There are various factors to consider when determining whether an individual is an employee or contractor. The Court uses four tests, as well as industry practice, to help answer this question. It is important for employers to get it right because employees are entitled to broader legal rights than contractors, including minimum wage entitlements.

This article is not a substitute for legal advice, and you should consult your lawyer about your specific situation. Please feel free to contact us at Parry Field Lawyers:

Employers have a duty to provide employees with a safe work environment, including from unwanted behaviour of a sexual nature.  Further, if an employee alleges sexual harassment by a co-employee or a customer, the employer must look into the allegation and, if satisfied that it has occurred, must take whatever steps are practicable to prevent any repetition of that behaviour.

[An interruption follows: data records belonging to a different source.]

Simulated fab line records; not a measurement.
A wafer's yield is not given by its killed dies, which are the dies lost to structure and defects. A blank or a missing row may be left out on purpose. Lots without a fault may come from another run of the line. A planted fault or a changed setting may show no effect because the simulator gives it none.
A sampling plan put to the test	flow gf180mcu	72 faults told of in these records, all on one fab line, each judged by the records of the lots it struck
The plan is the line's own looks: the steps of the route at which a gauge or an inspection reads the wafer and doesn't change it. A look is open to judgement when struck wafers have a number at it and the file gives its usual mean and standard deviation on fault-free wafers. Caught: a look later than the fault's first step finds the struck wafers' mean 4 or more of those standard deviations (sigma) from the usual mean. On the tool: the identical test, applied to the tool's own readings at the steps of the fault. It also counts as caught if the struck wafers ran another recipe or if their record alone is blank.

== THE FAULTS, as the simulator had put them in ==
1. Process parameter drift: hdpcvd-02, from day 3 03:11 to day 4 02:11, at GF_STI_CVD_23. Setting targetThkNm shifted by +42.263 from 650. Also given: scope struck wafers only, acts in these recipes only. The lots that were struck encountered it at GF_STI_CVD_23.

In a recent case, the Employment Relations Authority found that an employee had been subject to sexual harassment in the workplace when the employer’s sole director placed a reciprocating sabre saw without the blade attached behind the employee’s bottom and turned it on saying “you would like that wouldn’t you.”

The employee gave evidence that he was offended by the director’s action and felt humiliated.  The director said it was a moment of “friendly banter” and the ERA held that it was likely he did not intend to cause offence because he saw it as a joke.  However, despite this, the ERA accepted that what the director had done was unwelcome and offensive and, although a one off, had a detrimental effect on the employee’s job satisfaction.

Consequently, the employer had not provided the employee with a safe workplace and had unjustifiably disadvantaged the employee.  The employee was awarded $3,000 as compensation.

What is sexual harassment? 

In the employment context, the Human Rights Act and the Employment Relations Act provide statutory definitions for sexual harassment.

An employee will have been sexually harassed in their employment if:

  1. Their employer or a representative of their employer directly or indirectly makes a request of that employee for sexual intercourse, sexual contact, or other form of sexual activity that contains—
    • an implied or overt promise of preferential treatment in that employee’s employment; or
    • an implied or overt threat of detrimental treatment in that employee’s employment; or
    • an implied or overt threat about the present or future employment status of that employee; or
  1. A co-employee or customer directly or indirectly makes a request of that employee for sexual intercourse, sexual contact, or other form of sexual activity that contains—
    • an implied or overt promise of preferential treatment in that employee’s employment; or
    • an implied or overt threat of detrimental treatment in that employee’s employment; or
    • an implied or overt threat about the present or future employment status of that employee; or
  1. There is:
    • conduct, words, visual material, or behaviour of a sexual nature, for example this could be sexual jokes; sexual videos; physical contact; persistent romantic or sexual requests;
    • which is unwanted, unwelcome or offensive (whether or not that is conveyed to the employer or representative);
    • it has a detrimental effect on the employee’s employment, job performance, or job satisfaction; and
    • whether by an employer, employer’s representative, co-employee or customer.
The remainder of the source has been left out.